Stand your ground changes leave defendants facing uncertainty
Florida is one of approximately two dozen states in the nation to have implemented a stand your ground law. While the bill has always been controversial, it became the subject of heavy criticism during the Trayvon Martin shooting in 2012.
Last year, lawmakers revised the bill, but these changes have been subject to legal challenges. This has left individuals who may have acted in self defense in legal limbo.
What is Florida‘s stand your ground law?
Florida’s stand your ground law that legislators passed in 2005 was the first such piece of legislation enacted in the nation.
Florida has always allowed individuals to defend themselves. The biggest difference that comes with the stand your ground law is that someone no longer had to first try to escape a dangerous situation before trying to defend themselves with a weapon.
This means that someone can use force, including deadly force, without having to move to safety if they have a reasonable belief that they may face imminent death or great bodily harm.
What changed in 2017?
Previously, a defendant needed to prove to the court that they were acting in self defense. The change to the law would shift the burden of proof from the defense to the prosecution. This means that, going forward, a prosecutor would have to prove that a stand your grand defense was not applicable.

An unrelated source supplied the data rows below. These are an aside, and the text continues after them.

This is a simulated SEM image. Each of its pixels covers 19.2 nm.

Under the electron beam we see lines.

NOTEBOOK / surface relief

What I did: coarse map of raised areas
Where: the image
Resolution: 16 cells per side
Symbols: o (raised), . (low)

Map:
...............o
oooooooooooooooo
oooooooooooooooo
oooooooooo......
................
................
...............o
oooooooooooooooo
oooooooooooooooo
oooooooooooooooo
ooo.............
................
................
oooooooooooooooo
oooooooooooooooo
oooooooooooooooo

What will change going forward?
This change began being challenged in court almost immediately. Two judges ruled that the law was unconstitutional. The bigger question, however, is how should the courts approach pending cases that occurred before Governor Scott signed the law on June 9, 2017.
That question remains in flux. Until the matter is firmly resolved, stand your ground defendants may face uncertainty regarding their criminal case going forward.